My Saving Grace, (Part 1 of a Series)

12 November 2015

A using friend of mine thought I should hide my plan to enter drug rehab, implying that I should feel ashamed about reaching out for help to kick my addiction. Why, I wonder? He failed to understand. Failed to understand my desperation, and my utter indifference at the opinions of others. I had left myself no choice, painted myself into a corner. I faced homelessness because I spent all of my rent money on drugs. This time, no one but me could or would rescue me from myself. I have to become my own saving grace. I had finally met my rock bottom. As I wallowed in it, I felt both fright and relief at the same time. You mean I have to leave Vancouver? You mean I will have to move to Abbotsford

Going to rehab embodied one of the most difficult choices I've made. I felt uneasy leaving Vancouver, my stomping ground. I had to give up all my belongings (except what I could pack in three suitcases), basically just walk away from it all. After putting the keys in the mailbox, I turned around and walked away from my life. Suddenly I had reduced myself to 3 suitcases. A Vancouver outreach worker drove me from Vancouver to Abbotsford. She could scarcely believe how quickly after first speaking with her I decided to go to rehab. Perhaps she did not understand that I had little choice ~ rehab in Abbotsford or homelessness in Vancouver. 

As we entered the rehab house, I tried hard to hide my fear and apprehension. I told myself that after the program's 12 weeks, I could and would return to my former life in Vancouver. I really had no idea that going to rehab meant giving up doing drugs forever, including weed. I didn't have a problem with weed. Nope. Not at all. Not me. I came to this house, to LIFE Recovery, for cocaine, in particular crack cocaine. 

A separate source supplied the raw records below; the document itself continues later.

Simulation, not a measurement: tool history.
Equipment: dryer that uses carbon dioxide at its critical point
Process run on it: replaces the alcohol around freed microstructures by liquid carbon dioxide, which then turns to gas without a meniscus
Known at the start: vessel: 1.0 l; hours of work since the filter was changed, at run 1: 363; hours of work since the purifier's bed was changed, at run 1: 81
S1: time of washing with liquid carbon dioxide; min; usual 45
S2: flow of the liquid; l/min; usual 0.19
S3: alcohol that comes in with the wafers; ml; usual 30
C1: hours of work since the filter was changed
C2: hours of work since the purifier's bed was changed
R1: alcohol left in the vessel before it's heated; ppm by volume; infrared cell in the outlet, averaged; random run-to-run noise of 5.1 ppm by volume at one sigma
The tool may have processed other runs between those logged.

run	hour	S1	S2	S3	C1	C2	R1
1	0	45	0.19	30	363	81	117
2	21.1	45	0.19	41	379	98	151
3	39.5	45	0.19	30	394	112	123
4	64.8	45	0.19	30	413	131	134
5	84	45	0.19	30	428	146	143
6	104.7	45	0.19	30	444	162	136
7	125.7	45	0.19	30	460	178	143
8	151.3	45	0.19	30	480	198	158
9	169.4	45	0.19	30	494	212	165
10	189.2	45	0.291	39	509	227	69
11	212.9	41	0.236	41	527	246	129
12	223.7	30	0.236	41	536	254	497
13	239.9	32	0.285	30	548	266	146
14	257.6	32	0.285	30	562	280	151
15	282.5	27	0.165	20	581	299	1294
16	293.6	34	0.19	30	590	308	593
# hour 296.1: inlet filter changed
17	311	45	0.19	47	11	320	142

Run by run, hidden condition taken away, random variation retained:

For the first few days I felt strangely emotional, almost contrite for letting myself get to this point. Also, I had not prepared myself for 21 days without contacting the outside world. 21 days without calling my mum? No internet? No laptop? No more dysfunctional text messaging to and from dysfunctional people? No daytime television? No more late, late night soirees with myself, Sir David Attenborough and The Life of Birds on Knowledge Network? No more sleeping in 'til noon? What do you mean, a wake up time of 7 am? AYFKM? What do you mean I have to share a room? I'd never shared a room with anyone in my entire life, except for the man I married! What do you mean I have to live in this house, with 10 to 15 other addicted women? 

Looking back, it all seems like a monumental adjustment to make, moving into such a house. Strangely, at the time it did not feel that way. I felt grateful, so grateful, to have found a clean place to live, in a town where I had no idea how to get drugs. 

I tried telling myself, it's only just begun
Indeed, it had, though I don't know that I really realized that in the moment.